Hyena is filled with sharp, economical prose, and Angelini moves like a hardboiled crime writer through a series of non-chronological vignettes involving dwarves, one-armed strippers, gang members, drug dealers, hoity-toity liberal elites, and just about every illicit substance under the sun. There's also some touching stuff about Jude's early years, when he was just a poor kid from a screwed-up family trying to talk to girls.

In an email interview with NYLON Guys, the man known as "Rude Jude" talked about why he wrote Hyena, what he left out, and how the book left him feeling a little burned out, like any good autobiography should.

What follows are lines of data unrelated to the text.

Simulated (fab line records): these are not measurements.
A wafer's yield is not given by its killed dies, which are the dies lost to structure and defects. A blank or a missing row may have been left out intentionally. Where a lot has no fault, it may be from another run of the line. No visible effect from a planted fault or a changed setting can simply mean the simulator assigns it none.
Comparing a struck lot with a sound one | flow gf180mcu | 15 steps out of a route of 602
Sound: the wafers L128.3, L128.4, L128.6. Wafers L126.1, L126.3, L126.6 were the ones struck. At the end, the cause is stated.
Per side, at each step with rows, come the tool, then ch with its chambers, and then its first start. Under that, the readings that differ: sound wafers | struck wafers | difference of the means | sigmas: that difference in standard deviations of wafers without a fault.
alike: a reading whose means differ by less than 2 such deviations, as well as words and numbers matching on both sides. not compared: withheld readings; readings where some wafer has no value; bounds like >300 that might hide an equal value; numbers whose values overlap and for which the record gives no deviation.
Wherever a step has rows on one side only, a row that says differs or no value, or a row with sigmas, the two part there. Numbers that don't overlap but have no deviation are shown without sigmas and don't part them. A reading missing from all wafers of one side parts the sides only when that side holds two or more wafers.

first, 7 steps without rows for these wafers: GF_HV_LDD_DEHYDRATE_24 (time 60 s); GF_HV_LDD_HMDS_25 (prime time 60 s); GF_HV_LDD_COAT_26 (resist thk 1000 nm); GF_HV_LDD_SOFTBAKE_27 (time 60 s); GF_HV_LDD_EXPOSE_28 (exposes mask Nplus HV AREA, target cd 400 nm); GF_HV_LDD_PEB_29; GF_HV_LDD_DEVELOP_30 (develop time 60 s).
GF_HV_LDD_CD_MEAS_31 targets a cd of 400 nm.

What'd you hope to accomplish with this book? Obviously, these are fantastic stories, but were you looking to get stuff off your chest? Is there a cathartic element to writing about your misadventures? Maybe an element of bragging? The people who dissed you in high school haven't led lives as colorful as yours.

I wanted to reach a new audience of people who read while not alienating my core audience of working class dudes who've never bought a book.

I know how I'm viewed. I'm a shock jock who came from trash TV. I'm not formally educated. I'm a womanizer. I'm a wigger to some. I want to be viewed as something more than that. I'd like to be respected, and people respect writers.

As far as the bragging goes, I'm not some douchey lawyer lying on his dick. What happened happened. Looking back, I'm neither proud nor ashamed. I'm not telling you about all the times I beat the pussy up; I'm telling you about when my dick didn't get hard. Sometimes comedy and tragedy are the same thing. It's just how you tell the story.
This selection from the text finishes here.